Case Study
Introducing the HOP approach in Emergency Services
Many organisations start their safety journey from a traditional mindset: when something goes wrong, the focus is often on the individual. What did they do wrong? What rule wasn’t followed? Who is responsible?
This approach is familiar, fast, and often feels like it creates clarity – or at least gives us an answer. However, it can also give us a false narrative of what actually happened. It often reduces our complex work into individual actions and misses the wider system conditions that shaped those actions in the first place.
Human and Organisational Performance (HOP) offers a different way of seeing events. Instead of focusing on the failures of individuals, we look at the context; how the work is designed, but also how it is carried out in real conditions.

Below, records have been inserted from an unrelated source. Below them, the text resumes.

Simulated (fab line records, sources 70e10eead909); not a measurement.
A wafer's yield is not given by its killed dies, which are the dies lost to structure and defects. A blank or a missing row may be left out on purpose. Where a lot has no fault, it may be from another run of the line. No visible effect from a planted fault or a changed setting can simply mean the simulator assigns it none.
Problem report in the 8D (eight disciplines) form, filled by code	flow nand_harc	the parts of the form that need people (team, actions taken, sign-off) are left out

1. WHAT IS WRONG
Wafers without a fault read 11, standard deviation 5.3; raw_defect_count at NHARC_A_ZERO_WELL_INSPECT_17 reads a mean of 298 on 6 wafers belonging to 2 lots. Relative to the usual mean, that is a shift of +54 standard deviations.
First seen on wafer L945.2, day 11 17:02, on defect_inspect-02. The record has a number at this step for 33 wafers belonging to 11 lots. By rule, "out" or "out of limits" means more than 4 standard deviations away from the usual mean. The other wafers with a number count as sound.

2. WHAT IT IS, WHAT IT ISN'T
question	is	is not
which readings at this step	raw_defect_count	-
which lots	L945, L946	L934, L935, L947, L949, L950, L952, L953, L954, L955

It’s helpful to know that shifting toward HOP does not require starting from a “perfect” culture (if there were ever such a thing). Change can begin inside organisations that still carry strong traditional, compliance-based thinking. In fact, we have seen some of the most meaningful progress happening in these types of environments.
This is because HOP is not about replacing and changing everything overnight. It starts small - such as shifts in language moving from “who is at fault?” to “how did this make sense at the time?”.
The video below from our past HOP & Learning Teams course participant is a great example of this.
The key takeaway? You do not need to wait for a fully transformed culture to start working differently. HOP can begin anywhere, because it starts not with systems, but with conversations.
And once the conversation changes, everything else starts to shift.